By 1887 the people of the oil regions had recovered from the shock of losing the independent Tidewater Pipe Line,[285] and began to make new plans for getting to the sea. By some means the committee to whom they had intrusted the management of the new enterprise was persuaded to go to New York to confer with the officers of the oil combination, who had measures of conciliation to propose that would make it unnecessary to build the new pipe lines. This committee, and finally the constituency it represented, were made to believe that the cause of the woes of the oil country was simply and only that there was too much oil--not that there were too many empty or half-filled lamps. They agreed to cut down their business one-half, and were lured away from the project of getting full prices on a full product. The outcome was the "shut-down" of 1887. The producers were persuaded it would bring back oil to a dollar a barrel--to stay there; but after a brief and unremunerative spurt in values, a reaction, lasting to the present, carried prices to a lower level than ever, and the producers found that the last state of those who let such spirits enter them is always worse than the first.

Several times before this the oil producers had tried to imitate the policy of scarcity, which the most brilliant business successes are teaching to be the royal road to wealth. It is stated by the report of the General Council of the Petroleum Producers' Union[286] that the producers had twice entered into arrangements with the oil combination to lessen the product and regulate the price of crude petroleum, and that in each case the arrangement had been violated by the latter when it seemed about to become profitable to the producer. Hence, when invited to confer for a third venture of this sort, the Council declined to do so. But in 1887 the invitation, extended for the fourth time, was a third time accepted. The producers succeeded in the restriction, but they did not better their condition. These men gave the world the spectacle of the producers flirting with the solitary and supreme buyer of their product, in the belief that he would help them to raise their price against himself.

The agreement which was made with the producers was shown before Congress.[287] The producers were bound for a year from November 1, 1887, "to produce at least 17,500 barrels of crude petroleum less per day," and to make it, if possible, "30,000 barrels less per day." In return for this the oil combination agreed to give the speculative profits on 6,000,000 barrels of oil--the profits on 5,000,000 for them, and on 1,000,000 for their laborers. This move of those who want petroleum cheap to make it dear is one of the equivocations of policy in which princes have always distinguished themselves. The need of the hour was to stop the building of the competing pipe line. That was accomplished by the scheme of the shut-down, which amused the producers, and, as subsequent prices proved, did not hurt the buyer of their oil; quite the contrary.

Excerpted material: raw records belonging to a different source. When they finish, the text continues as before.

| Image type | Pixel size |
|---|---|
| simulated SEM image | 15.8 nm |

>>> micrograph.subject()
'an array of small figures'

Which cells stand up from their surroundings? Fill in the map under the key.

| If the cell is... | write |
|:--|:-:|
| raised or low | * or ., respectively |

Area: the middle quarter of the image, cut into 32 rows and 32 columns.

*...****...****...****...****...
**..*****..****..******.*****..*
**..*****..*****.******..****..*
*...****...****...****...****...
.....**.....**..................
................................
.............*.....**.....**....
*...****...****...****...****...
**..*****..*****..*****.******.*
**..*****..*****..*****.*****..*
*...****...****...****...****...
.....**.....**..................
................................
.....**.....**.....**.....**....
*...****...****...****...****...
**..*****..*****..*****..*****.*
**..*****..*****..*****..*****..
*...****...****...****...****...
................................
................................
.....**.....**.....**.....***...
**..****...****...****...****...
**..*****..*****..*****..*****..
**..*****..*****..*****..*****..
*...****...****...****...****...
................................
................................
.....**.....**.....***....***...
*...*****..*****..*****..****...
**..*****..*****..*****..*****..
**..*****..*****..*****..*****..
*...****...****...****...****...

Drills and pumps at once ceased their operations throughout the oil regions. Working-men were thrown out of employment, stores were closed, hundreds of families had to subsist on charity. One of the Broadway producers who made this bargain for the shut-down admitted to the committee of the New York Legislature that "the oil-producing interest was abnormally depressed," and "that there was great distress."[288] The agreement itself recites that the price of petroleum had been during the preceding year "largely below the cost at which it was produced." The people of the oil country went to work with desperation to enforce the policy of oil famine. Committees were formed among the well-drillers in each district, "whose duty," the formal papers of organization stated, "shall be to keep a lookout for and endeavor to prevent the drilling of wells." "We have no way of stopping those who want to drill wells," one of the officers of the organization said, "only by good, reasonable talk." The Well-drillers' Union appointed and paid one of their members to reason with people who insisted upon digging wells. It is not necessary to question the good faith of the assurance their officials gave Congress that his duties did not require the use of nitro-glycerine. But, "unofficially," nitro-glycerine was freely used to enforce the shut-down. Men who failed to feel the influence of the "good talk," and went on putting up machinery, and drilling wells, would find their derricks blown into kindling-wood. Referring to one of these occurrences, a member of the Well-drillers' Union told Congress it was a case where no permission had been granted by the union to drill.

"Was the rig destroyed?" he was asked.

"The derrick was blowed up by some kind of compound."

The quantity of the "compound" was enough to shake windows six miles distant. The derrick and the machinery were "cheapened" into junk.

"Did you ever know of a case of any man's derrick and apparatus being blown up in the oil region before the formation of this association?" one of the shut-downers was asked.

"I could not say that I do."[289]

The owner of the apparatus destroyed, it was stated by the press, had been repeatedly requested to join the shut-down, but had refused. There were several such occurrences, recalling the affairs at the Buffalo refinery in 1885.[290] When the people in Pennsylvania saw apostles of the gospel of making oil cheap enter into a bargain with them to make it scarce, it is not surprising that they should have become bewildered to the point of thinking that the noise of nitro-glycerine was "good talk," and should have sunk into the depression, monetary and moral, that alone could make such haggard faces rise among an honest laborious people.

We have seen how the refiners who pass under the control of the trust are compelled to make monthly reports. The same perfectness of discipline appears at once among the producers in this shut-down. Every one of them had to make monthly reports of how much oil he had taken out of the earth. If the mobilization of industry goes on at the rate of recent years, it will not be long--not later, perhaps, than the end of the nineteenth century--before all producers, and all makers, will be sending monthly reports to New York of grain, cattle, iron, wool, lumber, leather, and the manufactures of them to trustees, whose "pleasure it is to try to make them"--the men as well as the commodities--"cheap." The supervision by means of these monthly reports was so close that over-production, however minute, was immediately known. If the owner of a well over-produced only the one-hundredth of a barrel, he got a notice to go slower.[291]

To the producers engaged in it the result of the shut-down was that when their representatives at the end of it called on the oil combination in New York for the profits on the 5,000,000 barrels of oil set apart for them, as agreed, they were given a check for a sum between $200,000 and $250,000.[292] This was divided among those who had co-operated--nearly one thousand--in proportion to their share in the good work of making the supply of the light of the people so much "less per day." The drama of industry has not many scenes more striking than this of these men--the principal producers of the oil country, which had yielded in the thirty years up to this time more than 300,000,000 barrels of oil--going to the great syndicate in New York to buy the privilege of restricting the production of their own wells, thankfully accepting the scanty profits on a speculative deal in the oil exchange of 5,000,000 barrels, receiving with emotions of enthusiasm a check for a couple of hundred thousand dollars for a year's "co-operation" from the men who had made out of their product hundreds of millions.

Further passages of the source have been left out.